In the Shadow of War: Alfred University, 1861

Civil War Reunion

By Alan Littell ’53

For the 19th-century founders of Alfred University, the family names would have had a familiar ring: Kenyon, Maxson, Saunders.These and others like them belonged to the nine male members - an exact tally is uncertain - of the University’s senior class of 1861. And in the spring of that year, with the American republic sundered over the issue of slavery, and with the secessionist South united in an independent confederacy, the nine Alfredians heeded President Abraham Lincoln’s call for volunteers to fight for restoration of the Union. Moved by patriotism and religious fervor, they enlisted in two of the many infantry regiments then forming throughout New York State.

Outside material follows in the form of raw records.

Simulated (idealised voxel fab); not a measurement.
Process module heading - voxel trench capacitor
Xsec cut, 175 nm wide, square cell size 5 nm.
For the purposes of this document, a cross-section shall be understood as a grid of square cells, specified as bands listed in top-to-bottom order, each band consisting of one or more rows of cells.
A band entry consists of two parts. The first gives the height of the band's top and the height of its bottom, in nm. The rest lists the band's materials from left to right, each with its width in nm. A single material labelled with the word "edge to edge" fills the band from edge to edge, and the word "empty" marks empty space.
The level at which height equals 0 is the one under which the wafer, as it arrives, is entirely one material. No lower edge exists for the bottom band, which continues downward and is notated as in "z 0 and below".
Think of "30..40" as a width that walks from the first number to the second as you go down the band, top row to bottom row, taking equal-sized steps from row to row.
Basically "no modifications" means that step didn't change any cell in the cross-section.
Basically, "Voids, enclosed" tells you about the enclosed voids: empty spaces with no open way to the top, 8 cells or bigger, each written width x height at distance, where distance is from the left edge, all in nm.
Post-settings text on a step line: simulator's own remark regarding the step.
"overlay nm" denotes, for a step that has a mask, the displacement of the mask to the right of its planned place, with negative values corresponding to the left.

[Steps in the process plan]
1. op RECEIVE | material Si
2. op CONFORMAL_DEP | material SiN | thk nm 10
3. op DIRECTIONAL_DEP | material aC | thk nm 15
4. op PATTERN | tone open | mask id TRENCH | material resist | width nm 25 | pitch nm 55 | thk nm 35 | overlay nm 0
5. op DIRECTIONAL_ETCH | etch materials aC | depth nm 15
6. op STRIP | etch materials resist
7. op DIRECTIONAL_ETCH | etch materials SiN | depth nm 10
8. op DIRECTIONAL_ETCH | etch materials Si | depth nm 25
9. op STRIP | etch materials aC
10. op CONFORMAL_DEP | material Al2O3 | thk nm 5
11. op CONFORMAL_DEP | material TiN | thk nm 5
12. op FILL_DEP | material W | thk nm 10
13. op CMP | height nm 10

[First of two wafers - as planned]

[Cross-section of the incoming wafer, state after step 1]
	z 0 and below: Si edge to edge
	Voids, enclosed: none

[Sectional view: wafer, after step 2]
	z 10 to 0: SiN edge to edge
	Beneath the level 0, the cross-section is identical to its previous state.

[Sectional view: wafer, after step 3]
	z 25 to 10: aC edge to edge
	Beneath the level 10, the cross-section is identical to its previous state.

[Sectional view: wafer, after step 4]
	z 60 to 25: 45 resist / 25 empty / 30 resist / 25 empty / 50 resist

“They are as fine fellows as the world can boast,” declared a local newspaper, “and [they] enlist for victory or death.”

AU SeniorsBy and large, the graduating seniors - women as well as men - harked back to the breakaway sect of  New England Baptists who observed Saturday, the seventh day of the week, rather than Sunday, the generally accepted first day, as the Biblically enjoined day of rest and worship. 

Adherents called themselves Seventh Day Baptists. Seventh Day farm families had settled Alfred in 1807, building their log cabins and carving an evangelical community out of an upland wilderness. Three decades later, they established the single-room school that in 1857 would grow into Alfred University. Although the 21st-century University claims no religious link, until at least the early 1900s the vast majority of faculty and students identified themselves as members of the Seventh Day order and were drawn from a narrow denominational territory that had Alfred, school and village, as its seat.

The Alfred University of 1861 was no stranger to agitation for Negro freedom. The radical abolitionists Ralph Waldo Emerson and Frederick Douglass, son of a Maryland slave woman and her white master, had lectured at the school. Before and during the Civil War, Seventh Day Baptists - historically associated with the cause of emancipation - aided runaway slaves escaping to Canada by way of southern New York on the so-called “underground railroad.”

One of the anti-slavery activists was Abigail Maxson Allen, wife of Jonathan Allen, Seventh Day churchman and future Alfred president.  She recounted in a memoir an emotional campus war meeting that took place on April 26, 1861.

The venue was and is an Alfred landmark, the handsome Greek-Revival building known today as Alumni Hall, the University’s Office of Admissions.  In 1861, it served as chapel, auditorium and classroom.

 “It was crowded to overflowing by citizens and students,” Allen wrote, “so that there was hardly any standing room. The…gentlemen of the graduating class were called upon in turn to state their reasons for leaving their studies and all peaceful pursuits for the turmoil and uncertainty of war.

 “Every heart was stirred when two of them said, ‘we give our all - our lives - and never expect to return.’  And so it proved,” she continued, “for these two came back only in their coffins.”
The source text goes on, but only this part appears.